Ten years ago, Pete was alive.

What in the hell was he doing there?  What in the name of God was our Commander in Chief thinking?


Saddam Hussein had been captured years before.


Iraq was overrun by Iranian assholes with artillery, bombs and training.


Nobody bothered to tell the American people or the families of American military what the fuck was going on.


It was several years after Pete's death that I met a senior official at the Pentagon who was the guy in charge of monitoring Iran.

"Mr. Burks, I guessing nobody told you that your son died in a proxy war with Iran."

He said it like a good military man would.  No emotion.  No commentary.  Just fact.


My precious boy died in Iraq in a proxy war with Iran?  What?  What the fuck?  What the fucking fuck?

And today, the place where he died and where thousand of Americans died and bled is overuun by Iran?


I'm still trying to recover from that statement.
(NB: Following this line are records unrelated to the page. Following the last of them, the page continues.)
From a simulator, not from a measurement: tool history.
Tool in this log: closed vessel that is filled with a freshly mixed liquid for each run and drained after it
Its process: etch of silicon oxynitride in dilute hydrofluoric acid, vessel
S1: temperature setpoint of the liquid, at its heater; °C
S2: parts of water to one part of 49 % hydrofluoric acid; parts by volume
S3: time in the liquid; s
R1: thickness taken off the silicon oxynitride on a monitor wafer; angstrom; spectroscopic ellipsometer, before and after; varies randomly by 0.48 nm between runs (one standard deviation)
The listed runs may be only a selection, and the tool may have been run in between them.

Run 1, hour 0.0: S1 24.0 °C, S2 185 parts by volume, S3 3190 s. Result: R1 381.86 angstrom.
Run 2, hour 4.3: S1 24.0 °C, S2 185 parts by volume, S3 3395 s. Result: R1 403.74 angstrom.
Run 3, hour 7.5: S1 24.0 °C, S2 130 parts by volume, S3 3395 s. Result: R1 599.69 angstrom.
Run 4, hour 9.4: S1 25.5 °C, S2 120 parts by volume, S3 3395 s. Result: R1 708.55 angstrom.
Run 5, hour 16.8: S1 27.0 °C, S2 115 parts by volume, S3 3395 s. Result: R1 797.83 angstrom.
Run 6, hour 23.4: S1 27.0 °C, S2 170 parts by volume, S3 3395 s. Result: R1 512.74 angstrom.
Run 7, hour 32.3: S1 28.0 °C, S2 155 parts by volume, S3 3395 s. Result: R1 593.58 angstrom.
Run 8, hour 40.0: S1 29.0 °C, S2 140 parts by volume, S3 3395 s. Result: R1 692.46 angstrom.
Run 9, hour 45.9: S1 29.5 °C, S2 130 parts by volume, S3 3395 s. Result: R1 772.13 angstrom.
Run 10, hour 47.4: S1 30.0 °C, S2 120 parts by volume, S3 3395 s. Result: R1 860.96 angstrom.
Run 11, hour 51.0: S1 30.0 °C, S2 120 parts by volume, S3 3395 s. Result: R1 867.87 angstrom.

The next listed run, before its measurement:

Ten years ago Pete was alive.


Pete told us he had hoped he would be deployed to Afghanistan.  He could understand that military intervention due to the Taliban and Bin Laden and the now defamed al Qaueda.  Many had died and are still dying in Afghanistan.  We still don't have a clear strategy there.


Sweet boy, you died serving your country.  You went to war as a result of 9/11.  You went to war knowing it was a less than 1% chance that anything could happen to you, yet you were part of the 1%.


God Bless and Godspeed to those who died in Iraq.  God Bless and Godspeed to those who were injured in Iraq.  God Bless and Godspeed to all those who served in Iraq.  God Bless and Godsp[eed to all who have served, bled and died in Afghanisan.

God Bless and Godspeed to all who wear the Cloth of our Nation.


I hope one day we will have an answer as to why.  But, I doubt we will.


Damn you Iran.  Not the people, but the towelheads in charge.


Damn you terrorists.


I will go to my grave fighting your terrorism.  I will go to my grave educating people about how evil you are.


A young man recently said to me, "America hasn't had a good clean war since WWII."  He's 30.  All he knows is the last 18 years of crap in Afghanistan and Iraq.


We need to understand what the misuse of our military has done to our young people.  What it has done to the trust of parents.


Damn you, Iran.  Damn you, radical Islamists.


Damn you, leaders without spines or souls.


God Bless America.


Thank God for men and women who are brave enough to wear the Cloth of our Nation.


Let us pray for clarity and proper use of our military going forward.


Good night, sweet boy.  I love you.  I miss you.  I thank you.  I'll see you soon.


















Wednesday, October 25, 2017

Beware the BIPLIR


A dear friend is a really good golfer.  Really good.  Carries a 6 handicap.  That means he shoots in the 70s everytime he plays.

When you're that good at golf, the separation between you and a scratch golfer is all mental.  You've already mastered every shot in golf perfectly.  You just can't replicate it every time.  The problem is you have a mental lapse each round and those 6 strokes add up quickly.

My friend has coined a term that golfers will identify with.

If he's playing a casual (non-tournament) round of golf, and is playing a hole badly, he'll pick up his ball and announce to his playing partners, "BIPLIR".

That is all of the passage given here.